The evolution of the informal infrastructure, so called infostructure, has turned us all into “generation infonauts”. As internet coverage has exploded during the recent past, the usage of mobile devices as an inspirational information-base has become a habit. However, while toddlers in Europe try to use the television like an Ipad – making the evolution of technology an innate assuetude for the Westerner – African families to a general degree still do not possess these electronic devices creating a hole that must be filled.
According to the internet world statistics around 13.5 % of the population has daily internet access. While the continent accounts for 15 % of the world’s population, only 6.2 % of the internet subscribers are based in Africa. Now these statistics are quite biased. Internet access is irregularly distributed with two-thirds of online activity generated in South Africa. The remaining are primarily in Morocco and Egypt. On the other hand it should be borne in mind that these data only partially reflect the actual number of Africans who use internet on a daily basis. For example, internet kiosks and cybercafés are found commonly throughout urban areas. Before the “yet to be announced date” of when the assuetude goes fully global is announced internet distribution must grow in quality and coverage. As the infostructure grows new networks evolve creating new communities of solution finders.

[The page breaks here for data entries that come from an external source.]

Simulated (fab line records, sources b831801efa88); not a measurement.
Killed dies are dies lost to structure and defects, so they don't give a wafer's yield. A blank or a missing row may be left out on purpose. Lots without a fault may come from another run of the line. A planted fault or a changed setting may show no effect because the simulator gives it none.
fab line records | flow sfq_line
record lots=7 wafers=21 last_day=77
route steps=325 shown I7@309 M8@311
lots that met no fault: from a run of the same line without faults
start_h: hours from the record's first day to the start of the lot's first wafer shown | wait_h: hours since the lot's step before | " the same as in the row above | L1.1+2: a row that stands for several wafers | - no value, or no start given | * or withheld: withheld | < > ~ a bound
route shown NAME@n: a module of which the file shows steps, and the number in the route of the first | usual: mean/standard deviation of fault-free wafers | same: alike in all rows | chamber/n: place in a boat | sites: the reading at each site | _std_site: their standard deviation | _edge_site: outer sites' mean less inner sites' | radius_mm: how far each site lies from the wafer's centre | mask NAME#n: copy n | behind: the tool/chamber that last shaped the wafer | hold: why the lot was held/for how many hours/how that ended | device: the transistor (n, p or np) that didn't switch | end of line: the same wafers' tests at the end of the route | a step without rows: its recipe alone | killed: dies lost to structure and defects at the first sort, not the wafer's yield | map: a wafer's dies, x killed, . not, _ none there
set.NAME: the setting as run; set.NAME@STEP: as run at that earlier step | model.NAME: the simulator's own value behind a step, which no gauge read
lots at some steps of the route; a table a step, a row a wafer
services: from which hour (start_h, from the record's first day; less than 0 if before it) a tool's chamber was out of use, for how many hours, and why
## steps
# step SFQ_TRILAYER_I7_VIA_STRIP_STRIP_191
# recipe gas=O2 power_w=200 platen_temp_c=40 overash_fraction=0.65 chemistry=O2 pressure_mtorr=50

One of these nexuses that produces solution finders is the iHub, a makerspace founded by Erik Hersman in 2010.
The iHub prides itself with creating a place where “seeds are planted and [we] are easily found by the people with money to help grow”, describing themselves as a co-working technological community that sets the right environment for innovative people to create and form ideas. It consists of four departments: iHub Research, iHub Consulting, iHub Supercomputing Cluster, and the iHub User Experience Lab (more info @ www.ihub.com). What is so inspiring about Africans starting to take an increasingly participatory role is that they are being directly affected and so therefore acknowledge what society really needs. Foreigners might have a harder time to fall into a paradigm shift when needed, and probably one not as enigmatic. Bernard Kiwia, a Tanzanian entrepreneur and inventor, endorses this statement in an interview with Victor Grau Serrat from MiT: For me it’s easy because I live there, and I experience the same problems myself: I had to take a cold shower every morning until I decided that I would build a solar water heater to have access to warm water for showering. As soon as I build one, neighbours started asking for one. And so an anecdotal presumption is established: should African entrepreneurs in order to reach the low-hanging fruit exploit their talent and adapt to their clients needs, rather than becoming protégés of the West being guided by the inertia of adherence to an old model? What is the best solution to inspire growth? These think-tanks are, as mentioned, of huge help in finding the path of development inspiring others into choosing the allegedly correct direction and the iHub in Nairobi is just one of many. Finally this path could lead life-standards to first become adequate and mundane, thereafter reach new heights.